We are living through another dramatic moment in the complex relationship of war and cinema. This time, Clint Eastwood's American Sniper is the movie at issue. It has been nominated for six Academy Awards and praised as an anti-war movie, but has also been attacked for glorifying combat and misrepresenting the American campaign in Iraq.
This controversy is nothing new in film history.
War and cinema have been both allies and enemies at times. And illuminating this tangled past can, in fact, help us to understand the backstory of the accusations and defenses that swirl around American Sniper.
For generations, provocative questions have been raised about war films.

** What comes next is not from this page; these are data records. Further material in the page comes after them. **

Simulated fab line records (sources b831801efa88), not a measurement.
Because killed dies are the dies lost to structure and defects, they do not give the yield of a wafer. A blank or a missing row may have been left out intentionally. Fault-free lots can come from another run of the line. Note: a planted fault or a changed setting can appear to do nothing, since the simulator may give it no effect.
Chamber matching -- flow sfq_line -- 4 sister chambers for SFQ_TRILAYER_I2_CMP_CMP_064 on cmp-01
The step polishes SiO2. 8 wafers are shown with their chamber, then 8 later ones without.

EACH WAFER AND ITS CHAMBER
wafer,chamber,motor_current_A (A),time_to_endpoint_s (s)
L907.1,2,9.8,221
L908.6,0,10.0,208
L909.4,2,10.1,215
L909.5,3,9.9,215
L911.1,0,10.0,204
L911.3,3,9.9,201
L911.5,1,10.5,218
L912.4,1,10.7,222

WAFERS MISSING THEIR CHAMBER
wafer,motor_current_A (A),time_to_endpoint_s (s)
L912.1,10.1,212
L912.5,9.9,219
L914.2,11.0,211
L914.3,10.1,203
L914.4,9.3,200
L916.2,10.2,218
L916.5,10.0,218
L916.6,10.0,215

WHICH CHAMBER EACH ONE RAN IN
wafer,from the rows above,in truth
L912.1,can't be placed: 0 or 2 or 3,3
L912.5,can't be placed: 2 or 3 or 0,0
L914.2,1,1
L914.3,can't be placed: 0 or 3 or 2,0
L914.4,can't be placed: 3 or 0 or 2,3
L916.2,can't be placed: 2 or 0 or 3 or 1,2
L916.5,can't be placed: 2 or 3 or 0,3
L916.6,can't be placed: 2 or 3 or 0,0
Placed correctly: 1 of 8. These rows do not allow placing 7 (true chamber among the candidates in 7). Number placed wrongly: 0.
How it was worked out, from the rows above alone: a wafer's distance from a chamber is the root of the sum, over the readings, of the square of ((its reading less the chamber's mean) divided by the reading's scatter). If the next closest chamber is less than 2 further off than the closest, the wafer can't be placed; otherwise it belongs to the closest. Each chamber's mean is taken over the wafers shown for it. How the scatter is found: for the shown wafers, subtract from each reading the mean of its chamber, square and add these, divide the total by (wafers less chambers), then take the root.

Can a war movie be anti-war in sentiment? Who gets to make combat films, and are veterans the only ones who can speak to the truths about war? Combat films almost always rotate around a small group of men who are on a mission, led usually by one individual whose point of view predominates. What does this individual -- his military role and personality -- tell us about the period in which the film was made?
It's easiest to trace the moments of collaboration, with World War II a notable chapter in cinema's support of government appeals for mobilization, in part because of the quality of the film professionals recruited. Frank Capra put aside his features to make the U.S. Department of Defense series Why We Fight, and a young Roberto Rossellini made movies about the Navy, Air Force and the Army for the Italian Fascist government.
Anti-war movies rarely had government support, but boast equally eminent authors, from Jean Renoir (La Grande Illusion, 1937) to Stanley Kubrick (Paths of Glory, 1957) and onward. When set during active combat, such films often spark debates about whether the anti-war war film is a contradiction in terms. Before American Sniper, Apocalypse Now (Francis Ford Coppola, 1979) came under attack: It could not be labeled an anti-war movie, some critics held, because the immersive effects of its presentation of the visual and sound spectacle of war far overwhelmed any anti-war message.
In truth, war has been a dynamic, if often contentious, partner for the cinema. Around the world, warfare has given the movie industry a set of experiences, collaborations and audiences eager to be shocked and mesmerized. As the film historian Pierre Sorlin observed, every war produces its own image bank -- World War I conjures up trenches and mountains of shells, and Vietnam jungle warfare and the drone of helicopters -- that subsequent war films draw on, creating an endless loop between reality and fiction.
Today, as 100 years ago, war films stage the latest thinking in military strategy, and the technologies that accompany it, dramatizing the difficulties and possibilities they present for military operatives. Aerial warfare, and pilots, featured heavily for more than half a century. Starting in 1911-1912, when embedded Italian operators filmed the world's first aerial bombings (during the Italo-Turkish war for Libya), aviation offered a new aesthetic that forever changed how war was filmed. Aviation pictures habituated viewers to the thrill of having their sight aligned with that of the bomber, while sparing them the vision of the bomb's human casualties.
This conceit -- placing the spectator in the position of the targeter, with all implication regarding his or her identification with the film's military protagonist -- has proved among the most durable legacy of the war-cinema coupling. In recent decades, though, as the traditional battlefield has deconstructed, the military viewfinder locks on civilians as well as combatants, raising ethical dilemmas for the soldier and by extension for the viewer. This is the case in Lebanon (Samuel Maoz, 2009), for example, which is filmed mostly from inside a tank.
The increasing involvement of American forces in counterinsurgency campaigns in connection with the War on Terror has created new interest in small war tactics, in which sharpshooters and surveillance have a prominent role. Thus did Gillo Pontecorvo's 1966 The Battle of Algiers, on Algerian insurgency against French colonial rule, seem relevant enough to merit a screening at the Pentagon in 2003.
And thus does a sniper serving in Iraq become the protagonist of what has become the highest-grossing war film in American history. Eastwood is doing nothing new in seeking our identification with Bradley Cooper's Chris Kyle -- by aligning our vision with his, the director is involving us in the moral calculus and emotional burdens that come with the decision to take a life.
It is in those scenes, where the film is at its most ambiguous as an anti-war war film, American Sniper most purely channels the long history of warfare and its cinematic representation. With his mechanically enabled vision, which allows an easy passage between sighting and shooting, the figure of the sniper allows us to isolate the unresolved issue that has plagued the war-cinema relationship since its inception: That violence, for many, is something that becomes entertaining when experienced at a remove.